Crossing the road in Beijing may be the last thing you ever do.
Why? There’s a saying that you can tell how long a person has been living in Beijing by looking at how they cross a road with cars rushing on it:
- if the person waits for the first car to pass by, then the second car, then the third car and eventually end up staying at the road side for an hour, he/she has just arrived in Beijing.
- if the person observes and passes but still backs off when a car comes, he/she has been living in Beijing for a few months.
- if the person passes the road with little observation and ignore all the passing cars, you are dealing with a local or a person who has been living in Beijing for years.
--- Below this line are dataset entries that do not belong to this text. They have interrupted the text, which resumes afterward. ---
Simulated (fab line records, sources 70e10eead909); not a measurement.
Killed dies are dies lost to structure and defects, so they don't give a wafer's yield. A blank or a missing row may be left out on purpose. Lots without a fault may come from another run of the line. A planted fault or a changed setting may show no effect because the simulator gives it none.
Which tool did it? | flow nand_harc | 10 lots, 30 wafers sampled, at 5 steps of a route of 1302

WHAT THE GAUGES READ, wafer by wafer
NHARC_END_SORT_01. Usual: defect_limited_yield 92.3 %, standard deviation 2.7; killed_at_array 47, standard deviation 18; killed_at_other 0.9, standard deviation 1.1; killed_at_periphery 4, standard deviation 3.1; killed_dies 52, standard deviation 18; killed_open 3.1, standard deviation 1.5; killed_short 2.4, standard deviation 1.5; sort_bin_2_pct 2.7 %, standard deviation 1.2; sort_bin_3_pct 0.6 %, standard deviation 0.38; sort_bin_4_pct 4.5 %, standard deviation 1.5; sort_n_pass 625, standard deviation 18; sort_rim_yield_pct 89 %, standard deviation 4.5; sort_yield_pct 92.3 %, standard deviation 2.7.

One of the characteristics of the Chinese traffic is: vehicles never wait for people. This is the reason why foreigners (including me) may find a life and death situation when they are in the middle of the road. Zebra lines barely do their work at all, all they are good for in Beijing is to tell people: you can pass the road here. Note that they won’t tell you: you can pass the road safely here.
The busses, though carrying way more people than normal cars and vans, don’t seem to slow down at all. Zooming pass the red lights and never slowing down at the zebra lines, they are one of the terrors of the road with their enormous size and loud beeping horns. (I once saw a bus so overloaded that people were almost falling out of the windows)
Though the busses, cars and vans all know how to squeeze through floods of cars jamming up on the road, none of them is as skilled as the taxi. Taxi drivers are the most experienced of all the Beijing drivers, they can get to a destination way faster than normal cars could. Their small size is suitable for sliding through the gaps that are available in the road and they never wait for people to pass the road in front of them— they beep their horns and scare any souls that dare to stand in its way away.
The metros, faster even than the taxi (I wonder why), are the most crowded vehicles existing in Beijing. At the rush hour people are squeezed against each other like sardins in a can.
The traffic of Beijing is no joke, the pollution made by the increasing cars is one of the reasons why the smog exists. The amount of cars in Beijing is so great that a new rule has been established:
from April 11 to July 10, 2010, the tail plate No. of the no-driving motor vehicles from Monday through Friday shall be 1 and 6, 2 and 7, 3 and 8, 4 and 9, 5 and 0, respectively (including temporary plate numbers; provided the plate number of any motor vehicle ends with an English alphabet, such an alphabet shall be treated as 0, similarly hereinafter);
(ii) from July 11 to October 9, 2009, the tail plate No. of the no-driving motor vehicles from Monday through Friday shall be 5 and 0, 1 and 6, 2 and 7, 3 and 8, 4 and 9, respectively;
(iii) from October 10, 2009 to January 8, 2010, the tail plate No. of the no-driving motor vehicles from Monday through Friday shall be 4 and 9, 5 and 0, 1 and 6, 2 and 7, 3 and 8, respectively;
(iv) from January 9 to April 10, 2010, the tail plate No. of the no-driving motor vehicles from Monday through Friday shall be 3 and 8, 4 and 9, 5 and 0, 1 and 6, 2 and 7, respectively.
The public transporting system is also designed so that more people would stand, not sit. The reason is simple: while standing, people take up less space than while sitting, therefore more space=more people=more money.